NON-bank lender Finance Ireland has become the third lender to increase its mortgage rates.
The mortgage provider is increasing its three and five-year fixed rates by 1.2pc, a larger than expected rise.
It is also increasing its 10, 15 and 20 and 25-year fixed rates by 0.5pc.
The new rates apply from Monday, June 27.
A Finance Ireland spokesperson said: “Our variable and buy-to-let rates remain unchanged.”
Anyone who has now or who receives a loan offer before the rates come into effect on Monday week will have two months to draw down loans at existing rates.

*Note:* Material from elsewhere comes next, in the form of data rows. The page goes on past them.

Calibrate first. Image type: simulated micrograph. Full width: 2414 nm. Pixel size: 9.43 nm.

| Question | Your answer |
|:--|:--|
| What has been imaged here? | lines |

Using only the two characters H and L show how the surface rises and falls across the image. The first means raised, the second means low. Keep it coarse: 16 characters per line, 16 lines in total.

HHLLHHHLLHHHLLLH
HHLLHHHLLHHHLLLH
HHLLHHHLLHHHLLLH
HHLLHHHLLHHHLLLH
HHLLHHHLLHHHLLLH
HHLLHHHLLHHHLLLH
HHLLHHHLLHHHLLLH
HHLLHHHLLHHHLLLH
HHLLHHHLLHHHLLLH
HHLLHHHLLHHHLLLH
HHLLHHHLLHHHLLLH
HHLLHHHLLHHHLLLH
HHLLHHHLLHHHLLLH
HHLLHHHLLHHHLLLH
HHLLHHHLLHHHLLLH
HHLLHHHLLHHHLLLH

The lender added: ““All loan offers issued by the close of business on Friday, June 24, will be honoured at current rates provided funds are drawn by the close of business on Friday, August 12.
"Where a loan offer subsequently expires or any amendment is requested to an existing loan offer, the new/revised offer will be issued on our increased rates.”
It comes after ICS Mortgages announced a second rise in its mortgage costs in May.
Its three and five-year fixed rates will increase by 1pc across all loan-to-value (LTV) bands. It comes just two months after it increased its rates. The latest increase of 1pc means the ICS five-year fixed rate will go from 2.6pc to 3.6pc.
This means an extra €131 per month, or €1,572 a year, in repayments for a homeowner with a €250,000 mortgage over a 25-year term, and an 80pc loan-to-value.
Avant Money, which shook up the market here when it launched mortgages for less than 2pc at the end of 2020, is increasing its five, seven and 10-year fixed rates for new borrowers by between 0.2 and 0.3 percentage points.
Last week the European Central Bank signalled that it may put up its key lending rate by as much as 0.75 percentage points by September.
Mortgage holders are set to be hit by the first in a series of interest rate rises from next month, a move that will push annual repayments up by more than €1,000 for a family with a typical tracker.
Variable rates and future fixed rates are also set to be hiked.
The ECB surprised market watchers when it said it may then follow the July 0.25 percentage point rise with a 0.5 percentage point rise in September, if high inflation persists in the eurozone.
Most commentators had been expecting a 0.25 percentage point rise this summer, to be followed by another one of the same size in the autumn.
The ECB has not raised its rates for 11 years.
Some 450,000 mortgage account holders are vulnerable to rises in the ECB’s main refinancing rate as they are on tracker or variable rates.
Each 0.25pc rise in the ECB rates will cost €30 more in monthly repayments for a €250,000 tracker mortgage.
That works out at €360 a year. This is based on a tracker with a margin of 1.25pc over the ECB rate, with 20 years left to pay.